SALT LAKE CITY — High school students got some hands-on experience with science Saturday at the University of Utah.

In one classroom, a boy stood perfectly still as a bowling ball on a long rope he released came within millimeters of his nose on the return. In another, eight young men and women gingerly stretched 30 feet of human intestine across the room.

More than 700 students from Utah, Idaho, Wyoming and Nevada participated in the U.'s 26th annual Science Day. Several volunteers who helped put on the event wore T-shirts reading, "Talk Nerdy To Me."

University professors taught 29 workshops with titles such as "The Science of Death and Mayhem," "Drunker Sailors in Disordered Cities" and "Demo-licious Physics."

"I don't do any demonstrations but I have barf bags," forensic dentist Doug Wyler said before launching into his real-life CSI slide show.

Woods Cross High School sophomore Alexa Davis didn't find the photos of decaying and mutilated bodies too gruesome.

"It wasn't gross," she said, adding she likes forensics.

Davis said she also attended the U.'s Engineering Day a few weeks ago.

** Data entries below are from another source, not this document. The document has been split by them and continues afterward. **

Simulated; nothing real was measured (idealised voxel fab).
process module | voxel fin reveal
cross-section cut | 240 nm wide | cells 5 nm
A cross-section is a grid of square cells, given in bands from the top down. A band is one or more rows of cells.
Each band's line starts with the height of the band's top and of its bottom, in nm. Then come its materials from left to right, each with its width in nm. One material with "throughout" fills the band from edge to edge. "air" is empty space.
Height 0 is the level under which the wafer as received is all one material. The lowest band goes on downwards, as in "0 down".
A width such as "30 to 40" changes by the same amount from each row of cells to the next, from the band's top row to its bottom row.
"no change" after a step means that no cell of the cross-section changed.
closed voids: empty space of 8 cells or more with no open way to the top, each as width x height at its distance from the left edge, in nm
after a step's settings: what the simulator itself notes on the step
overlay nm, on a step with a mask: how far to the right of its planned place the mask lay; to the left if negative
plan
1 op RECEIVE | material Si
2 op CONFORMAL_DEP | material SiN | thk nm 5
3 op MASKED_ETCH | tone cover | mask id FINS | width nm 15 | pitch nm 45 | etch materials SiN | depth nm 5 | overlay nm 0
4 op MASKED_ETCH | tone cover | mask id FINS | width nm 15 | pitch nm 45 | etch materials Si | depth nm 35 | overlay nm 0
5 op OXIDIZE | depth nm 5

"There's so many cool classes. The experience that they give is more than you can find in just a regular high school," she said. "I like it because I can explore all the different realms of science to see what I'm interested in before I go to college."

State officials place high emphasis on science, technology, engineering and math or STEM education, saying there will be thousands of jobs in those fields available in Utah when today's high school students graduate from college. The Utah Legislature put an additional $20 million into STEM education this year.

Joshua Martin, a junior at the Academy of Math Engineering and Science, already has a head start. He's concurrently enrolled at the U. taking computer classes and will graduate high school with an associate degree.

"I just enjoy science in almost all of its forms," he said, adding he's particularly interested in mechanical, material and aerospace engineering.

Martin said the daylong event allows students to dabble in many areas. "It's just kind of a cool way to open your eyes and learn a little more," he said.

Keynote speaker Kirk Ririe, CEO of BioFire Defense, told students to learn to lie to themselves about what they can accomplish or, in other words, think big. He told them do something that goes beyond what their professors teach them.

"Develop something new," he said, "and change the world."